How to choose SDLC model for a project: Agile vs Waterfall
Earlier on, we mentioned the Waterfall model as one of the first methodologies for software development. It’s a bit old-school as there are a lot of Agile methodology advantages over Waterfall, but it’s still valid for many companies.
Let’s take a closer look at it. Waterfall goes through such phases as Conception, Initiation, Analysis, Design, Construction, Testing, Production/Implementation, and Maintenance like a metro train goes from station to station. Of course, it’s practical for fixing bugs, since they can be discovered and removed at earlier stages, rather than being found after the product is done, which would mean you’d have to start everything over again. What makes this method less attractive is the need for detailed documentation so that the process doesn’t depend on one particular person; if someone is replaced, the newbie can see where the process stands at any given time. For startups that are still establishing their workflow, or work on new software from scratch, it can be tricky to follow these steps, as there too many unknown and unpredictable elements to be taken into account. Thus, Waterfall requires that there be little to no uncertainty in the development process.

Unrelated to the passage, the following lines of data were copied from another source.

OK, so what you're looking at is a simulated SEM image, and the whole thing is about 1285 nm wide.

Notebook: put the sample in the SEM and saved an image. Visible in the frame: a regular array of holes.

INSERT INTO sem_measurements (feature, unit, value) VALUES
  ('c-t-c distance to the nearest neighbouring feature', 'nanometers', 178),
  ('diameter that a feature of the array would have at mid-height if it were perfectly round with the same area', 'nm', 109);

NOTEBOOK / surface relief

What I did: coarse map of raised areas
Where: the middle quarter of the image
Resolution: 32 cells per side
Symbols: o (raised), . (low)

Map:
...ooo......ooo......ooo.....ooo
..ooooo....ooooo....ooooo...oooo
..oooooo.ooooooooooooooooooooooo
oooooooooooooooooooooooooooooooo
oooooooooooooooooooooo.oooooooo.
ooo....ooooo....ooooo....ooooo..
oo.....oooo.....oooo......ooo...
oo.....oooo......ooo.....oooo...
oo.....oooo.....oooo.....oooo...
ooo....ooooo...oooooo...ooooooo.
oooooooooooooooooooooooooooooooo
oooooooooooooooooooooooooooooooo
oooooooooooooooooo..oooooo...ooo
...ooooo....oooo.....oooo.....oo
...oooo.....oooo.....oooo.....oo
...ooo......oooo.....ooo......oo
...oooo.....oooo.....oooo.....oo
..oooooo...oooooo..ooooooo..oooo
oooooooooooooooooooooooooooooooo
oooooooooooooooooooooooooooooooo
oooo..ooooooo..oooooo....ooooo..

Like Waterfall, there are both Agile model advantages and disadvantages. Developers needed a methodology that would accommodate change and the need for faster software development – and from this need the Agile Manifesto arose, as mentioned above.
Unlike the Waterfall model, Agile model pros and cons allow developers don’t go from one phase to the other. They decide in the beginning of the time box what can be accomplished in the set timeframe. At the end of the iteration, they plan to have a working piece of software that can be installed and tested. Thus, developers can adapt to the needs of the product and get customer validation along the way, which is very important to reaching the best possible result in the shortest amount of time. Moreover, developers feel valued, as they are always working on something that really matters and reflects the needs of the time.
The flexibility of this approach also allows you to get rid of tumultuous up-front work – there used to be times when product requirement documents forecasted what would be needed in 6 months, and outlined a universal contract detailing nearly every aspect of a product’s future design. And we already know that this goes against everything Agile SDLC stands for.
After accepting change, the second biggest virtue of Agile is accepting uncertainty. It’s totally okay to not know everything about the product at the very beginning of development. Agile accepts that the team will discover more information as they go on. A feature no longer meets customer needs? No problem – with Agile SDLC, it’s easy to change direction.
In order to be able to accept change and uncertainty, Agile SDLC adapted fast review cycles. Most Agile practices either use time boxes or control the amount of work done (Scrum and Kanban, as we mentioned above). Afterwards, the work done is reviewed with customers or customer proxies.
However, as progressive as Agile is, development projects may take up more time and require a higher level of commitment, since there’s no set number of phases to go through. This may be caused by a lack of understanding of the Agile philosophy outlined in the manifesto. Most organizations want to be agile, but don’t necessarily invest the time, money, and effort to change, to educate management, to really get to the point. Sometimes, trying to implement “agile” ideas taken out of context has bad and destructive consequences.
Since Agile is a flexible way to work, loopholes in management can cause bad behavior or lack of discipline in the team, which will inevitably affect results. And often, the team blames the bad outcome on the Agile SDLC model itself rather than on dysfunctional choices the team made in the process.
Unfortunately, not every organization and not every corporate culture is ready to become Agile. If a company relies on 12- to 24-month roadmaps, future promises they make to their customers to guarantee current business, or requires strict budget approval before they can start a new project, it will be hard for them to switch to Agile, as this SDLC is based on a certain level of uncertainty. If a company expects to predict operations for the next 6 months, or longer, they won’t be able to use Agile.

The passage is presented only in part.